Overview
This lecture explains how to classify and organize different types of data in a data table, focusing on distinguishing categorical and numerical variables, their measurement units, and the concepts of time series and cross-sectional data.
Data Organization
- Data tables consist of columns (variables) and rows (cases or observations).
- Variables can represent different types of information, such as names, gender, marks, boards, etc.
Types of Variables
- Variables are broadly divided into categorical (qualitative) and numerical (quantitative).
- Categorical variables represent group membership (e.g., gender, board, blood group).
- Numerical variables are associated with numeric values (e.g., marks, height, weight).
Categorical Data
- Categorical variables have values that are names or categories (e.g., Male/Female, CBSE/State/ICSE).
- Group membership allows classification of each observation into groups.
- Some variables may appear numerical but act as categories (e.g., jersey number).
Numerical Data
- Numerical variables can be measured and have units (e.g., marks in numbers, height in cm, weight in kg).
- Numerical data are divided into discrete data (whole numbers, e.g., matches played) and continuous data (can take any value, e.g., batting average).
Measurement Units
- Numerical variables require consistent measurement units across all observations (e.g., all heights in cm).
Time Series vs. Cross-Sectional Data
- Time series data tracks a single variable across different times (e.g., daily potato quantity over a month).
- Cross-sectional data records variables at a single point in time across different cases.
Key Terms & Definitions
- Variable — a property or characteristic measured for each case in a data set.
- Categorical Variable — a variable with values as categories or groups.
- Numerical Variable — a variable with numeric values, can be discrete or continuous.
- Discrete Data — numerical data that can take only specific values (usually counts).
- Continuous Data — numerical data that can take any value within a range.
- Measurement Unit — the standard unit used to measure a variable.

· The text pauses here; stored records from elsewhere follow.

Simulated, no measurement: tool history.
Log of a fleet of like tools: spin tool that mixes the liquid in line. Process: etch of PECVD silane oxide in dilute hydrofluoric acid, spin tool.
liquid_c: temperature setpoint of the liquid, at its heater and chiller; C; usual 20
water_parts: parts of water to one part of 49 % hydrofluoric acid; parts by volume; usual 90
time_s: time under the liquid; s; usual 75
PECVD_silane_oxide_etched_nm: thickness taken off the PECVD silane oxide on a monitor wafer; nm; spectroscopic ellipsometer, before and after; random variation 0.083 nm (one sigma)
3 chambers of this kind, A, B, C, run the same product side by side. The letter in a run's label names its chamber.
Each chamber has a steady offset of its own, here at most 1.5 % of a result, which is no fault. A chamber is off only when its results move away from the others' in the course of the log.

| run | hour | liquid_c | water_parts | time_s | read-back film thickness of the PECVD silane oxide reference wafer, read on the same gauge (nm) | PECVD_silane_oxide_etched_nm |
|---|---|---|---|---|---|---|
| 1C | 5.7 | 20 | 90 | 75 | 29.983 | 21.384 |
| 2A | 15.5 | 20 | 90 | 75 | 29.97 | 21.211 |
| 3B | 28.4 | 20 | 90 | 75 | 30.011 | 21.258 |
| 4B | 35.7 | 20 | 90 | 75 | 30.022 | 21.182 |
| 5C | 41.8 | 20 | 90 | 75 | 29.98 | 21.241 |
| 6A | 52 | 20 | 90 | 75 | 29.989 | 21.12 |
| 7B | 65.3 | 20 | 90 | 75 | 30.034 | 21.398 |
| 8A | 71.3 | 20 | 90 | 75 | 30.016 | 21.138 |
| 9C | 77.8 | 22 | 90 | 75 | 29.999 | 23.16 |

- Time Series Data — data collected on the same variable at different times.
- Cross-Sectional Data — data collected at one point in time on multiple variables or cases.
Action Items / Next Steps
- Classify mobile number and jersey number as categorical or numerical variables.
- Practice identifying categorical and numerical variables in sample datasets.
- Ensure measurement units are consistent when analyzing numerical data.